TODO svshape offset concept

svshape2 offs,inv,yx,rmm,SVd,sk,mm
0.5 6..8 9 10 11.15 16..20 21..25 25 26..31 name
OPCD offs inv yx rmm SVd 100/mm sk XO svshape
  • offs (3 bits) - unsigned offset
  • yx (1 bit) - swap XY to YX
  • inv (1 bit) inverts X if yx=0, Y if yx=1
  • SVd dimension size
  • rmm REMAP mask
  • mm mask mode
  • sk (1 bit) skips 1st dimension if set

Dimensions are calculated exactly as svindex. rmm and mm are as per svindex.

TODO

  • investigate https://www.ncbi.nlm.nih.gov/pmc/articles/PMC6879380/#!po=19.6429 in https://bugs.libre-soc.org/show_bug.cgi?id=653
  • UTF-8 https://bugs.libre-soc.org/show_bug.cgi?id=794
  • Triangular REMAP
  • Cross-Product REMAP (actually, skew Matrix: https://en.m.wikipedia.org/wiki/Skew-symmetric_matrix)
  • Convolution REMAP

Warshall transitive closure algorithm

TODO move to discussion page, copied from here http://lists.libre-soc.org/pipermail/libre-soc-dev/2021-July/003286.html

with thanks to Hendrik.

https://en.m.wikipedia.org/wiki/Floyd%E2%80%93Warshall_algorithm

Just a note: interpreting + as 'or', and * as 'and', operating on Boolean matrices, and having result, X, and Y be the exact same matrix, updated while being used, gives the traditional Warshall transitive-closure algorithm, if the loops are nested exactly in thie order.

this can be done with the ternary instruction which has an in-place triple boolean input:

    RT = RT | (RA & RB)

and also has a CR Field variant of the same

notes from conversations:

for y in y_r: for x in x_r: for z in z_r: result[y][x] += a[y][z] * b[z][x]

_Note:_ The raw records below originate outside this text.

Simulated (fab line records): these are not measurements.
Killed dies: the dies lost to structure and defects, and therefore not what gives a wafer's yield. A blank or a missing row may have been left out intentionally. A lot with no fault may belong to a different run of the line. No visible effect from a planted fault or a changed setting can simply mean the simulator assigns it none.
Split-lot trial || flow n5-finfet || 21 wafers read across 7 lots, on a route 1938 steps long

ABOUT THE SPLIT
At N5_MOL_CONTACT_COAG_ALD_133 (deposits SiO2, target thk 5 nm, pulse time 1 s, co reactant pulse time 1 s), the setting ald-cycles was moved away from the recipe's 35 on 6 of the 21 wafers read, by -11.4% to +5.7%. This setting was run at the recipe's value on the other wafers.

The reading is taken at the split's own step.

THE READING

This nesting of loops works for matrix multiply, but not for transitive closure.

it can be done:

  for z in z_r:    for y in y_r:     for x in x_r:       result[y][x] +=          a[y][z] *          b[z][x]

And this ordering of loops does work for transitive closure, when a, b, and result are the very same matrix, updated while being used.

By the way, I believe there is a graph algorithm that does the transitive closure thing, but instead of using boolean, "and", and "or", they use real numbers, addition, and minimum.  I think that one computes shortest paths between vertices.

By the time the z'th iteration of the z loop begins, the algorithm has already peocessed paths that go through vertices numbered < z, and it adds paths that go through vertices numbered z.

For this to work, the outer loop has to be the one on the subscript that bridges a and b (which in this case are teh same matrix, of course).

SUBVL Remap

Remapping of SUBVL (vec2/3/4) elements is not permitted: the vec2/3/4 itself must be considered to be the "element". To perform REMAP on the elements of a vec2/3/4, either use mv.swizzle, or, due to the sub-elements themselves being contiguous, treat them as such and use Indexing, or add one extra dimension to Matrix REMAP, the inner dimension being the size of the Subvector (2, 3, or 4).

Note that Swizzle on Sub-vectors may be applied on top of REMAP. Where this is appropriate is the Rijndael MixColumns stage:

Assuming that the bytes are stored a00 a01 a02 a03 a10 .. a33 a 2D REMAP allows:

  • the column bytes (as a vec4) to be iterated over as an inner loop, progressing vertically (a00 a10 a20 a30)
  • the columns themselves to be iterated as an outer loop
  • a 32 bit GF(256) Matrix Multiply on the vec4 to be performed.

This entirely in-place without special 128-bit opcodes. Below is the pseudocode for Rijndael MixColumns

void gmix_column(unsigned char *r) {
    unsigned char a[4];
    unsigned char b[4];
    unsigned char c;
    unsigned char h;
    // no swizzle here but vec4 byte-level
    // elwidth overrides can be done though.
    for (c = 0; c < 4; c++) {
        a[c] = r[c];
        h = (unsigned char)((signed char)r[c] >> 7);
        b[c] = r[c] << 1;
        b[c] ^= 0x1B & h; /* Rijndael's Galois field */
    }
    // These may then each be 4x 8bit Swizzled
    // r0.vec4 = b.vec4
    // r0.vec4 ^= a.vec4.WXYZ
    // r0.vec4 ^= a.vec4.ZWXY
    // r0.vec4 ^= b.vec4.YZWX ^ a.vec4.YZWX
    r[0] = b[0] ^ a[3] ^ a[2] ^ b[1] ^ a[1];
    r[1] = b[1] ^ a[0] ^ a[3] ^ b[2] ^ a[2];
    r[2] = b[2] ^ a[1] ^ a[0] ^ b[3] ^ a[3]; 
    r[3] = b[3] ^ a[2] ^ a[1] ^ b[0] ^ a[0];
}

The application of the swizzles allows the remapped vec4 a, b and r variables to perform four straight linear 32 bit XOR operations where a scalar processor would be required to perform 16 byte-level individual operations. Given wide enough SIMD backends in hardware these 3 bit XORs may be done as single-cycle operations across the entire 128 bit Rijndael Matrix.

The other alternative is to simply perform the actual 4x4 GF(256) Matrix Multiply using the MDS Matrix.